Draw a curve and place your scopes on it like was mentioned with the bridge and towers and show me how those two scope crosshairs can be seen pinpoint to pinpoint.
The bridge argument kills off the scope view.
Ok
Before you start, the Earth in blue
is curved, but it's so big it just looks flat.
The line between the two towers represents your scopes, looking at each other. Even though the two towers are actually leaning very slightly away from each other, the angle is so tiny that the scopes will still be well within each others field of view.
I know you dont like/understand field of view but it's still a fact.

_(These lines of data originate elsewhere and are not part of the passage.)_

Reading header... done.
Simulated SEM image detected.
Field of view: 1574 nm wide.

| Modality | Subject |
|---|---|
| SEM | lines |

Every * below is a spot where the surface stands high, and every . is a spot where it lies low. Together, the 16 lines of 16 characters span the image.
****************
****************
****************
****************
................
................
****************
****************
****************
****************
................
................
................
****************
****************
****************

I know you're expecting the two scopes to be pointing up in relation to each other and therefore missing from each others crosshair, and if the bridge towers were far enough apart this could be the case, but firstly that would be one hell of a bridge and secondly, there is no reason why the scopes couldnot be angled to compensate, unless the towers were so farapart that the curvature of the Earth hid the scopes from each other of course, but again, that's one hell of a bridge.
Oh and....
The higher the viewpoint, the further along the curved surface you can see. Unless for some unknown reason you are not allowed to move your eyes or neck and only have single pixel, pinpoint vision.
I know you dont do scale, and I know that on this diagram the eye is moving 100s of miles above the surface, but the geometry works the same on any scale.